As of this moment, no one has seen any pricing impact on any goods as a result of the tariffs. Everything people are talking about here is theory because it hasn't happened yet.
They are talking about it because it has happened before. Trade wars are doubly damaging - to both parties. Proven time and time again. You haven't seen pricing issues yet because it takes weeks or months for raw materials to be turned into finished products. Wait until the 2019 cars and trucks are announced. If this tariff remains in place you will see the results then.
They are framing this as an anti trump issue by claiming only negative things will happen as if we have had such great success already. Now I am a simple guy, not well educated by some standards and in my world and what I can see from my world, things are going very well. In my business, I am seeing better numbers than at any time in my career, poeple are going back to work in manufacturing, not just retail. In 2008 Pres. ***** stood at the Chrysler plant in Twinsburg, OH and told us that nothing would change in the auto world. Now that plant has been closed, torn down and is now a shipping facility, the Ford engine plant in Brookpark, OH is 1/3 the size it was in 2008. I don't know how to explain those things. Here in Ohio, the steel plant in Cleveland LTV Steel closed in the early 2000's, it reopened several years later under ISG and is now Arcelor Mittal. I don't know how many people it employes but 3 of them are in my family. It was announced last week the Republic Steel will reopen it's Lorain, OH plant and put 1000 people to work in that plant.
Not one of those events you documented was by government directive. Those are all private companies and they constantly shift workloads and production to meet deadlines, cost of production, staffing and other economic factors. Those are all normal events in the manufacturing world.

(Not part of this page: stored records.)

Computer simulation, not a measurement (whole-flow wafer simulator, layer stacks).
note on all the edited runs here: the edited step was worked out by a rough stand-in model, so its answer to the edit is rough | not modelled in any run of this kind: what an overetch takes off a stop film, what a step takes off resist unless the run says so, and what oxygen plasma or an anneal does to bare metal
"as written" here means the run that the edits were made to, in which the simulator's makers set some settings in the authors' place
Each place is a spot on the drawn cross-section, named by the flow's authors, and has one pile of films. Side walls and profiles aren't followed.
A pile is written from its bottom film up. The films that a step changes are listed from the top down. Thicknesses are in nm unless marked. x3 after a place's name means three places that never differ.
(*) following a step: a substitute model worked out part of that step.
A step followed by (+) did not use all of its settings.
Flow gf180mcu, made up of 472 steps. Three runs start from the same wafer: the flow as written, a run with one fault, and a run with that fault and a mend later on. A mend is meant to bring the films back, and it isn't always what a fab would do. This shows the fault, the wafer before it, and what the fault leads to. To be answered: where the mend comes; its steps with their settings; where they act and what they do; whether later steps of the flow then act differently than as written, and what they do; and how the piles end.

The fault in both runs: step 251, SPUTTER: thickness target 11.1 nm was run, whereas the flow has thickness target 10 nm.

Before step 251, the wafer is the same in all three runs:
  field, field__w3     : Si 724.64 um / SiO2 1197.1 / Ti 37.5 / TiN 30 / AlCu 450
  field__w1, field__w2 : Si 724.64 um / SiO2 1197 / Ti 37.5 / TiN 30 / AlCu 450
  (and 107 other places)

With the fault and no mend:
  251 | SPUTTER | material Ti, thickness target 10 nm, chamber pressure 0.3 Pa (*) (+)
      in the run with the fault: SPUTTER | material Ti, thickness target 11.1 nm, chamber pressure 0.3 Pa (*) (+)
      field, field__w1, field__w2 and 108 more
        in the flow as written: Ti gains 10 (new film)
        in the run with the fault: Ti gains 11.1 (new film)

I know when some people talk about jobs they only talk about health care, tech sector jobs ones that require high amounts of education or training or retail jobs, they don't talk about manufacturing or trades. It's these jobs that lifted america into it's position on the top of the world and anything that can make the middle class stronger is a good thing in my book. Will some people get richer, absolutely. But so what. Just my two cents. Chris
Manufacturing got the USA on top because of WWII. Every other industrialized country in the world was devastated. Germany and Japan were bombed into rubble. The USSR had moved almost its entire heavy manufacturing capacity beyond the Ural mountains to prevent the Germans from bombing it. The UK still had a great deal of its manufacturing capability but it was so far in debt it could not afford to modernize. China had no significant manufacturing at all. The USA wound up #1 by default. The post war recovery changed all that. Japan and Germany were rebuilt. The USSR and China emerged. We were suddenly in competition with our Allies and found our standard of living was pricing us out of markets.